What should we do about Arrays?

Arrays were added to the data model for XPath 3.1 (and XQuery 3.1): the main motivation was the need for faithful representation of JSON data structures, while a secondary consideration was the long-standing requirement for "sequences of sequences".

Processing support for arrays in the current languages is rather limited. There's a basic set of functions available, but not much else. Support in XSLT 3.0 is particularly weak, because XSLT 3.0 was primarily designed to work with XPath 3.0 (which didn't have arrays), with 3.1 support added as something of an afterthought.

This note surveys where the gaps are, and how they should be filled.

Many of the complications in processing arrays arise because the members of an array can be arbitrary sequences, not just single items. There were two reasons for this design. One is simply orthogonality: the principle of no unnecessary restrictions. The other was support for the JSON null value, which maps naturally to an empty sequence in XDM, but only if an array is allowed have an empty sequence as one of its members.

Array Construction

XPath 3.1 offers two constructs for creating arrays: the "square" and "curly" constructors. Neither is completely general. The "square" constructor (for example [$X, $Y, $Z]) can construct an array with arbitrary values as its members, but the size of the array needs to be known statically. The "curly" constructor (for example array{$X, $Y, $Z}) can construct an array whose size is decided dynamically, but the members of the array must be singleton items (not arbitrary sequences). The WG failed to come up with a construct for creating an array where both the size of the array and the size of each member are determined dynamically. The only way to achieve this is with a fairly convoluted use of functions such as array:join().

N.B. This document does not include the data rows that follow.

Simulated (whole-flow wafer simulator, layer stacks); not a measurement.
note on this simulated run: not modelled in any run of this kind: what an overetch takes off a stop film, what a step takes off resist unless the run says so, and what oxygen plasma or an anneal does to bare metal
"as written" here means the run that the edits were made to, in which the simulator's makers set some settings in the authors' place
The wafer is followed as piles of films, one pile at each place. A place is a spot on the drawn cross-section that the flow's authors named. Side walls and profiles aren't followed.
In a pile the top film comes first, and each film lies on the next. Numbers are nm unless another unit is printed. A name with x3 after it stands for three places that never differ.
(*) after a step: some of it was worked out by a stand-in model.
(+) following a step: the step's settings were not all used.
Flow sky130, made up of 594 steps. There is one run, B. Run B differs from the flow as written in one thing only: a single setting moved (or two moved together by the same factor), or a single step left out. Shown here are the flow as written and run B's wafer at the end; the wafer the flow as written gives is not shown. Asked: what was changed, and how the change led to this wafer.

XSLT 3.0 has no mechanism for array construction. An xsl:array instruction has been proposed, and is prototyped as saxon:array in current Saxon releases; but the difficulty is in defining the detail of how it should work. It makes sense for it to enclose a sequence constructor, so instructions like xsl:for-each and xsl:choose can be used when building the content. But sequence constructors deliver sequences of items, not sequences of sequences. So the current proposal for XSLT 4.0 envisages an xsl:array-member instruction that wraps a sequence as a zero-arity function. The problem with this is that the mechanism is transparent yet arbitrary; it looks like (and is) a kludge.

Array Processing

Similarly, there are limited options for processing of arrays. There's no equivalent of the "for" clause in FLWOR expressions that binds a variable to each member of an array in turn. The closest things on offer are the array:filter() and array:for-each() higher order functions – which are more useful in XQuery than in XSLT, because of the difficulty in XSLT of writing an anonymous function that constructs new XML element nodes. XSLT in particular relies heavily (in constructs such as xsl:apply-templates, xsl:for-each, xsl:iterate, and xsl:for-each-group) on binding values implicitly to the context item. But the context item is an item, not an arbitrary value, so binding members of arrays to the context item isn't an option.

Generalizing "." to represent an arbitrary value rather than a single item seems an attractive idea, but it's very hard to do without breaking a lot of existing code.

Iterating over an array and binding each member to a variable works well in XQuery, where adding a "for member" clause to FLWOR expressions works cleanly enough. But there's lots of other functionality for processing sequences that can't be translated easily into equivalent mechanisms for arrays, especially in XSLT.

Parcels

It seems that a solution for both array construction and array processing is to find a way to pack an arbitrary sequence into a single item. We'll refer to a "sequence packed into an item" as a parcel. We can then construct an array from a sequence of parcels, and we can decompose an array into a sequence of parcels, allowing both operations to be implemented using all the existing machinery for handling sequences.

It seems that four operations are sufficient to fill the processing gap:

Wrap a sequence as a parcel
Unwrap a parcel as a sequence
Construct an array from a sequence of parcels
Decompose an array into a sequence of parcels

So four functions should do the job: parcel(item()*) => P, unparcel(P) => item()*, array:of(P*) as array(*), array:members(array(*)) as P*, where P is the item type of a parcel. Of course, we can also add XSLT or XQuery syntactic sugar on top of these building blocks.

We now have to address the question: what kind of item is a parcel? Is it represented using something we already know and love (like an array, or a zero-arity function) or is it something new? How should the type of a parcel be represented in type signatures, and what operations (apart from the above four) should be available on them?

I'm beginning to come to the conclusion that the type safety that comes from treating a parcel as a new kind of item justifies the extra complexity in the type system. If we reuse an existing kind of item (for example, zero-arity functions), then there's always going to be confusion about whether items of that type are to be treated as parcels or as their "ordinary selves".

However, I'm reluctant to add yet another fundamental type. We can't keep adding fundamental types, and new syntax, every time we need something new (cf my Balisage 2020 paper on adding promises). Can't we make the type system more extensible?

Pro tem, I suggest we build on the concept of "extension objects" defined in §25.1.3 of the XSLT specification. These are intended as opaque objects that can be returned by one extension function and supplied to another. This concept should really be defined in XDM rather than in XSLT. We should add that an "extension object" may be an instance of an "extension type", and that extension types are denoted in the ItemType syntax by a QName (that is, the same syntax as atomic types), with the QName being made known to the processor in some implementation-defined way. Then we reserve a namespace URI sys for "built in extension types", and define sys:parcel as such a type.